A Christian couple was barred from adopting their two foster children because they suggested that a child needs both mother and father for a stable upbringing, and were apprehensive of children being adopted by gay parents.
The council officials became "concerned" over the views of the Christian couple, whose names have been withheld from media for legal reasons.
The couple, who themselves have children, had been fostering two pre-school kids since January, and were told in October that a same-sex couple wants to adopt the two children.
The Christian father was noted to have responded by asking, "You're joking?"
They have appealed against the decision, and released a statement saying that they had not expressed any homophobic views and were not against individuals, but thought that a child needs both mother and father.
The couple had expressed their desire to adopt the children before but the social worker had said that their house was too small. Later, they were told that keeping the children with them would bring them under "emotional stress."
"We are Christians and we expressed the view that a child needs a mother and a father. We expressed our views in modest, temperate terms based on our Christian convictions," they were quoted as saying by Christian Today.
"We love everyone (regardless of sexual orientation) and we love the children and believe that they would benefit from the foundation offered by a mother and a father," the couple said.
"The decision ... appears discriminatory to us and not related to the children's needs," the couple continued. "The children love us: we love them. All the reports show that we are a loving, caring and stable family. What more could a child need?"
Christian Legal Centre director Andrea Williams, who is supporting their appeal, said that the couple's "viewpoint is lawful and mainstream."
Williams reiterated that children need traditional families when asked by the Independent why gay parenting might not be in the best interest of the children. "They believe that the children, who have had a very difficult start in life, need a mother and father," she replied.
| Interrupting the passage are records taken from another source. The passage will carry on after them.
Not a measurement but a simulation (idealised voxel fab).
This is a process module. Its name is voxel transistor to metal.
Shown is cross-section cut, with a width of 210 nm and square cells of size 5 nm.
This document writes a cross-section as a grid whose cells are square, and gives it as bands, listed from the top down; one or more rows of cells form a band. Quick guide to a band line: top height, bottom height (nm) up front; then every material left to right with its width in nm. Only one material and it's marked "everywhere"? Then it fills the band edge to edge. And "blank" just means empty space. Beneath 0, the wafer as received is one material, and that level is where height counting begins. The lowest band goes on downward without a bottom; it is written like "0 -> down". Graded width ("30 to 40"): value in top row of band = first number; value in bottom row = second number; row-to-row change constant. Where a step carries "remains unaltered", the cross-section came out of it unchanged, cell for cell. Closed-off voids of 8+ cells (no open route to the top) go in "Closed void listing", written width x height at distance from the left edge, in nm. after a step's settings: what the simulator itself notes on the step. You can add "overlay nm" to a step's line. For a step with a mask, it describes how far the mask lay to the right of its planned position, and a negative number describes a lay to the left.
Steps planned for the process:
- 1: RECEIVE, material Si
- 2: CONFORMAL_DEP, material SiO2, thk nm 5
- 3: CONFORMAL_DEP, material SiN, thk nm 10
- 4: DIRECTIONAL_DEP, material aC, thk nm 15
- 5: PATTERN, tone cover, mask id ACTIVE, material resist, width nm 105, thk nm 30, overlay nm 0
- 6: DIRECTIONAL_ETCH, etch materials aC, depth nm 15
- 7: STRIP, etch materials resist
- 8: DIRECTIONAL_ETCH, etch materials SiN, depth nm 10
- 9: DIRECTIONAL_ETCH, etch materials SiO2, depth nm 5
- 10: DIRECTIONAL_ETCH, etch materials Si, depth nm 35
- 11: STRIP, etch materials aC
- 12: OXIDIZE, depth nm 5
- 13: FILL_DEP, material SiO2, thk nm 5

"They are thriving under a complimentary relationship where a mother and father bring different elements to a family dynamic and provide distinctive roles in a family unit."
The council said that their discriminatory views rendered them "unfit to be adoptive parents." They were told in a letter by the council their perspective was "detrimental to the long-term needs of the children".
In September, the couple was complimented by social workers for their "care and warmth" of the pre-schoolers, and their association with the church was well appreciated for providing a supporting community.